2. The sample calculations have sized the hypothetical CHP unit to meet the monthly average electrical demand and to meet a proportion of the heating in the winter and have a surplus of heating in the summer, which is wasted. The heat deficit in winter is made up by a central gas-fired backup boiler (40% of the heat). This assumption may have substantial repercussions on the final carbon emissions. There is however, the other possibility where the CHP is sized based on heating demand. Rather than plan for one large gas turbine CHP [which is of course very efficient at generating electricity] a set of smaller modulating CHPs would be able to provide a larger proportion of the annual heating demand rather than back-up boilers. For example, a CHP unit which provides for DHW could run throughout the year and smaller machines of different sizes could be installed depending on the demand for space heating. It is doubtful that all of the electricity requirement will be met by doing this but as more of the ‘waste’ heat is used for heating the system, it becomes more efficient on the whole. The economics of having CHPs working for shorter hours [<5000hr] would however, need to be investigated.

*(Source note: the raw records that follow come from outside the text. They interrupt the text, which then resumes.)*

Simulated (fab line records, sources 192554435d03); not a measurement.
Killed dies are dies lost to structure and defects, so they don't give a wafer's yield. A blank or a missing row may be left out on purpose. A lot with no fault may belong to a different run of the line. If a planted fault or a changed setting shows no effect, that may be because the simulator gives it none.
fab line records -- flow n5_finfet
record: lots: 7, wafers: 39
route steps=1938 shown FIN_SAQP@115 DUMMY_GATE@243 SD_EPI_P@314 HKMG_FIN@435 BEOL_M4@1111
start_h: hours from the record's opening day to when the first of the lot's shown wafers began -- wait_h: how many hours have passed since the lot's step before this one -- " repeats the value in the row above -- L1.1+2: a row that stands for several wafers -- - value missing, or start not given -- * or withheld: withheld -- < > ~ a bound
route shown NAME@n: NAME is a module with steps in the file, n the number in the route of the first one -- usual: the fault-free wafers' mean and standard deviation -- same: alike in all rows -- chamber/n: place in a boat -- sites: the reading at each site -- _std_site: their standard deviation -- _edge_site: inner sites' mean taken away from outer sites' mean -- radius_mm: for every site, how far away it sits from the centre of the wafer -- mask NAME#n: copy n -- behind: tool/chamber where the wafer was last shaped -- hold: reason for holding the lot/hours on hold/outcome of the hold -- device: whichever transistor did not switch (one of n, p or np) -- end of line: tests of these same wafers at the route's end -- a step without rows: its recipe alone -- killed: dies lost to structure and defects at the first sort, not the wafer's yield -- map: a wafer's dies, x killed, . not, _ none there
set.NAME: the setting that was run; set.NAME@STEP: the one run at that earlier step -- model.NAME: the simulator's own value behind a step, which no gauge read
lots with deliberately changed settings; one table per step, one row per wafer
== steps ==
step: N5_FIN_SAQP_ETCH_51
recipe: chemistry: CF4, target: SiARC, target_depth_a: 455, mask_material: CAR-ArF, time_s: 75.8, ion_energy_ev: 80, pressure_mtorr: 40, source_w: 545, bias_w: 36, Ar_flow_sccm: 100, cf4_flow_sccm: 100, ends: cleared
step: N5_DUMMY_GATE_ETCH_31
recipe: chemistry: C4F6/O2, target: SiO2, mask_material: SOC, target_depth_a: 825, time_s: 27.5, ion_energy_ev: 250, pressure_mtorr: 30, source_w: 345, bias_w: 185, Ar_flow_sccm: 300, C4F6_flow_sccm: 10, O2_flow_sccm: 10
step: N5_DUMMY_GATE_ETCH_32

The main aim of using CHPs is to reduce carbon emissions arising from heating rather than providing for all of the electricity demand. By sizing the CHP to meet all of the electricity demand, the proposed system within the report, under utilises the ‘waste heat’ from the CHP [even in peak winters!] therefore making it less effective.

3. The focus should also not be on homes alone as there are plenty of commercial and mixed use developments in the UK that could benefit from using CHPs. E.g., Woking Town Centre [2].


4. Heat loss of 32% has been assumed as distribution heat loss in the report. Whilst these high percentages are not unheard of, secondary research suggests that the district heating systems in Norway[3]  and Finland [4] are operating with 10% distribution losses.


Sensitivity check

The report suggests that the CHP/boiler will have an emission of 8,500tCO2 compared to 7.500tCO2 for CCGT i.e., CCGT will be 12% better.

Very quick, back of the envelope reworking suggests that:
• If the heat distribution losses are assumed as 10% rather than 32% [see issue 4], CCGT is 6% better than CHP/boiler
• If the proportion of district heat from gas back-up boilers is reduced to 20% [point 2], rather than 40% which is what the report assumes, the CHP/boiler is 4% better than CCGT.
• The above two put together will make the CHP/boiler 6% better than CCGT.
• And finally, if the district heating system is designed based on heat demand rather than electricity [issue 2- i.e., smaller capacity and with modulating units], the CHP/boiler is 13% better than CCGT. This scenario will generate 4GWh of electricity rather than 9GWh, so not all of the electricity demand of the neighbourhood would be met but the mains supply can always meet the shortfall.
• If all of the above measures are implemented then the CHP/boiler is 36% better than CCGT.

The calculations for the above discussion have been done quickly and so might be off by a few percentages. Also there is need to consider the economic implications of the proposed modulating system, added pipe insulation etc. However, 36% of lower carbon emissions instead of 12% higher, as suggested in Max Fordham’s report ‘A case against the widespread use of district heating and CHP in the UK Issue 2 / May 2010’ is a significant difference. This suggests that a more detailed sensitivity assessment (based on the right assumptions) including a cost analysis is needed and would be really useful to logically conclude this discussion.


Reference
[1] Jarek Kurnitski, Accounting CO2 emissions from electricity and district heat used in buildings www.ehpcongress.org/fileadmin/2009/presentations/tuesday/B/JKurnitski.pdf
[1] Jarek Kurnitski, Accounting CO2 emissions from electricity and district heat used in buildings www.ehpcongress.org/fileadmin/2009/presentations/tuesday/B/JKurnitski.pdf
Helsinki University of Technology.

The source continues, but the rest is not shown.